Moving on to the Bread Oven: in order to give them the best chance of living up to the advertised ‘wide range’, they were visited by this correspondent during lunchtime on the 15th of January, coinciding with their Meatless Monday initiative (it is worth mentioning that ‘Meatless Monday’ at the Bread Oven is a well-advertised promotion both on site and online, with multiple posters dotted around campus, so some dedication to meat reduction initiatives can be found.) However, at 1pm there was no Meat Free Monday option available as it had already sold out. The explanation and apology given by a member of staff overheard by this correspondent was that they assumed people hadn’t realised the vegan Peking Duck was not actually meat, resulting in an unexpected level of popularity. Whilst this is excellent news for the realistic presentation of mock poultry, it is less good for the promised ‘wide range’ of meat free options seen on SU promotional materials. All relevant ‘Meatless Monday’ and ‘Meat Free Month’ advertising materials appeared to have been removed as a result of selling out too, although if people didn’t realise what they were buying wasn’t really duck it does raise the question of the effectiveness of the advertisement in the first place.
Curiositea, also visited on Monday the 15th, fared slightly better as they did have the previously mentioned large poster on display, and once inside there was some clear advertisement of vegan products such as a vegan oat milk cold brew and a vegan shortbread. However, in terms of savoury food there was no additional vegetarian or vegan paninis or pizzas advertised when visited – so, again, not a wide range of options available. Drinks have fared better during Curiositea’s Week 3 “Vegan Week Specials”, with vegan hot chocolates, coffees and shakes (only) avialable until the 27th of January.
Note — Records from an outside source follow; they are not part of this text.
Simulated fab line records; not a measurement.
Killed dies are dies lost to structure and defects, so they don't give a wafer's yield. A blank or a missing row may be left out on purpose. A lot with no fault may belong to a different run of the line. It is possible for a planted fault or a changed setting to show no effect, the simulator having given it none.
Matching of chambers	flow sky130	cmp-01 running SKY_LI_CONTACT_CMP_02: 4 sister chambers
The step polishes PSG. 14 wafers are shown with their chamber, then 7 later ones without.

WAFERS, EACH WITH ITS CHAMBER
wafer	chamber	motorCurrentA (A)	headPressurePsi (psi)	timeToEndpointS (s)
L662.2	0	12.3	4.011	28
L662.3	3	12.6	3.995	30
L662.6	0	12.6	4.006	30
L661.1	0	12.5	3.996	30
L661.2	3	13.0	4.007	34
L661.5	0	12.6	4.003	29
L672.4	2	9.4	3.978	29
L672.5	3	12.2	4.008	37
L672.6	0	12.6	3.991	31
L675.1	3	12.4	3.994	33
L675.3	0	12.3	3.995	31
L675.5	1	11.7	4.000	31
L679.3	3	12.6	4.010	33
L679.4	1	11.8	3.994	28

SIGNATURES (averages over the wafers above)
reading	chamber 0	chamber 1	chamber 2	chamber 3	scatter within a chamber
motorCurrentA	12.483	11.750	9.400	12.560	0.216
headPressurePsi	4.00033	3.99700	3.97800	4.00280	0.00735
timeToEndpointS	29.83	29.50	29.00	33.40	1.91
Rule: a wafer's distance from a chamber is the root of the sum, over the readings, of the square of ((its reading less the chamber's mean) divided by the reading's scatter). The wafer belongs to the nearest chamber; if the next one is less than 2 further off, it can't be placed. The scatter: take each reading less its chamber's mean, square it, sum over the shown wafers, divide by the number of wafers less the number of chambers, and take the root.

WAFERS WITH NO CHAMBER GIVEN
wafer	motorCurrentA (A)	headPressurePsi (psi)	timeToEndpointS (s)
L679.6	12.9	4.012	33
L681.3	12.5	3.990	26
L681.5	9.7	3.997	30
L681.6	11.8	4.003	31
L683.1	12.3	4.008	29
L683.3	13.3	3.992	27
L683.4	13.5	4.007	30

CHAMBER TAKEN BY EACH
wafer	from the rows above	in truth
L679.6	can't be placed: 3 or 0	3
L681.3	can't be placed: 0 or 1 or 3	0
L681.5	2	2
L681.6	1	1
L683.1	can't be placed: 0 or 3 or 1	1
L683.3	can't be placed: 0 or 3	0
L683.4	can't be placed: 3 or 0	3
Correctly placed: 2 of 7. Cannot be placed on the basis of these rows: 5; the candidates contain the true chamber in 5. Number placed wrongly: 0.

From the research conducted it would appear that Warwick Student Union’s dedication to supporting a ‘Meatless Month’ is questionable. If they were not going to expand their menu at any of their outlets then it seems bizarre that they even bothered to advertise their support anywhere at all. Perhaps this absence of commitment explains the total lack of information available. Either way, the misleading statements of support and assumed lack of organisation is disappointing and perhaps even embarrassing. The addition of two or three vegan and vegetarian specials at The Dirty Duck, a vegan panini at Curiositea and a month at The Bread Oven where all specials were vegetarian would have been achievable actions, and, coupled with effective advertisement, would most likely have been popular.
Read More: Our Climate Emergency – Our Time is Now
More importantly, these are actions that shouldn’t need a special month. With 12 years left to avoid a climate change ‘catastrophe’ (as stated by the 2018 IPCC report, and later by GLOBUS’ own Editor) we should all be taking simple steps to do our bit and Warwick Student Union and their food outlets are not exempt. Whilst campaigns like ‘Veganuary’ are important tools to encourage everyone to reduce their meat consumption, climate change isn’t just an issue for one month of the year and adopting a more sustainable diet cannot be viewed as a trend or fad. Changing the way we eat is an important discussion that needs to engage as many people as possible. But, in the case of our Student Union, it would appear that there is still a great deal more to be done to contribute to combating the greatest threat to ever face humanity.
If you’d like to ensure that the university upholds it’s commitment to sustainability by also committing to an entirely carbon netural state by 2030, please sign the climate emergency petition.
Header Image: Photo by Brooke Lark on Unsplash
Great article Tori – a really important contribution to help our community reflect practically on the knowledge we research and learn in the classroom.To echo your conclusions:
I’m really pleased that the SU has responded to student campaigns for more vegetarian options on campus. However, I agree the term meatless is being misused by the Student Union. It’s categorically inaccurate, as the outlets are not meatless on either mondays or during January. This phrase referring only to the option of individuals to choose from more veggie options, and I think this undermines the genuine meatless provisions of other food providers more seriously committed to sustainability. More academically, it’s a dilution of radical discourse, which is a very socially unhelpful part to play.
Therefore, personally, I’d like to see the SU withdraw their use of this phrasing until they are prepared to take the very needed decision – we might well only have 12 years to radically restructure ever aspect of our global economy – to move beyond marketing and the low hanging fruit. I would argue the SU has a responsibility to echo the science, and to create an offering which communicates to our degree educated future generations that we are going to have to make some less-than-ideal adjustments to our lives over the next decades: and I for one would prefer this to mean less meat on campus one day a week, than some of the more extreme future adjustments that will be necessary if we fail to act appropriately now.